Fed up of heavy-weight wine bottles and reasonable prices? Try ‘Privé Bleu’!

Then you could have your Champagne in carbon-fibre* instead!

Yes, it's the new, ultra-luxurious ”Privé-Bleu”.

Best of all it's "unique"!

As if a new brand could succeed without being 'unique' these days!

But this one actually is! It's made from a completely unheard-of grape variety!

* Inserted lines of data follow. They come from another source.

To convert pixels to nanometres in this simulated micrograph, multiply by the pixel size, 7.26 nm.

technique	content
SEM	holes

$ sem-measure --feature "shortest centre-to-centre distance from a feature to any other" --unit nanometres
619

"Privé Bleu is unique in that it is made primarily from the Pinot Menuir grape, a variety that requires careful care by skilled hands. The Bourdaire family is one of few vineyards recognised for its ability to work in harmony with the grape. This includes allowing grass to grow in-between the vines, delivering depth and extra moisture to the Pinot Menuir fruit...
The distinctive Privé Bleu carbon fibre bottle has a high octane heritage packed with glamour, defined by performance and replete with industry-defining capability."

"Extra moisture". I never knew that was the secret! It is a bit Saharan in Champagne come to think of it. Oh, no, wait...
And what use is your heritage if it isn’t high octane?

There are three grape varieties used in Champagne, and Pinot Meunier is firmly – and I don’t think there is much deviation from this view – the least-good of them. I’d imagine even its greatest fans would at least attempt to spell it correctly.

I truly despise these 'milk-the-rich' brands, and I hope this one fails dramatically having lost its backers a pile of money. Sadly, I doubt it will (although, whither 'Angel'?)

By putting out nonsense misinformation like the above (and throughout their website) they muddy the waters of what wine is about, and make people believe that anything expensive is only so because the producers can get away with it. Which may be true in their case, but is not necessarily in general.

Fortunately - in my experience - the very rich are not nearly as gullible as these people seem to want to believe.

I'm perfectly prepared to believe that the Bourdaire family's Pinot Meunier-based grower Champagne is a drinkable, and well-priced, wine. I think they should keep it that way.

I have subsequently heard that the recommended retail price for this exquisite confection is €595 (!).
A bottle of Bourdaire Gallois Champagne Brut NV was for sale on Winesearcher yesterday for €28.95. You have to really, really want an empty carbon fibre bottle…


Some nice Champagne, yesterday.

*Disclaimer: I don't actually know whether the bottle is light. And I don't care.

Response to an unpublished comment (18.12.14):

Dear Anon

Thanks for your comment yesterday. I don't think I can publish it in case the makers of the product take issue with your claim, which I personally don't doubt for a second. All the above is just my opinion (and yours by the sound of it), but I hope I have been careful to avoid making unsubstantiated factual claims.

Interesting that the bottle is carbon-fibre covered glass (in fact someone else pointed out to me that Carbon Fibre might not actually be impermeable to Carbon Dioxide, making a bottle made from it wholly unsuitable for holding sparkling wine. And if similar is true for oxygen, then for any wine. I know carbon fibre can hold water, but that is not the only criteria for a wine bottle.)

Re-reading what I wrote, it does come across as rather over acerbic perhaps, but having been a wine supplier to the super-rich, I stand by what I said. The primary quality that an expensive wine should have is to be a good wine, and its price should be the result of competing in a market, not the whim of a marketer. I don't know how the Privé Bleu brand has fared, but I do know that I would infinitely rather have 4 bottles of Dom Perignon, or 20 of Louis Roederer NV, for this money, and I would advise anyone else likewise...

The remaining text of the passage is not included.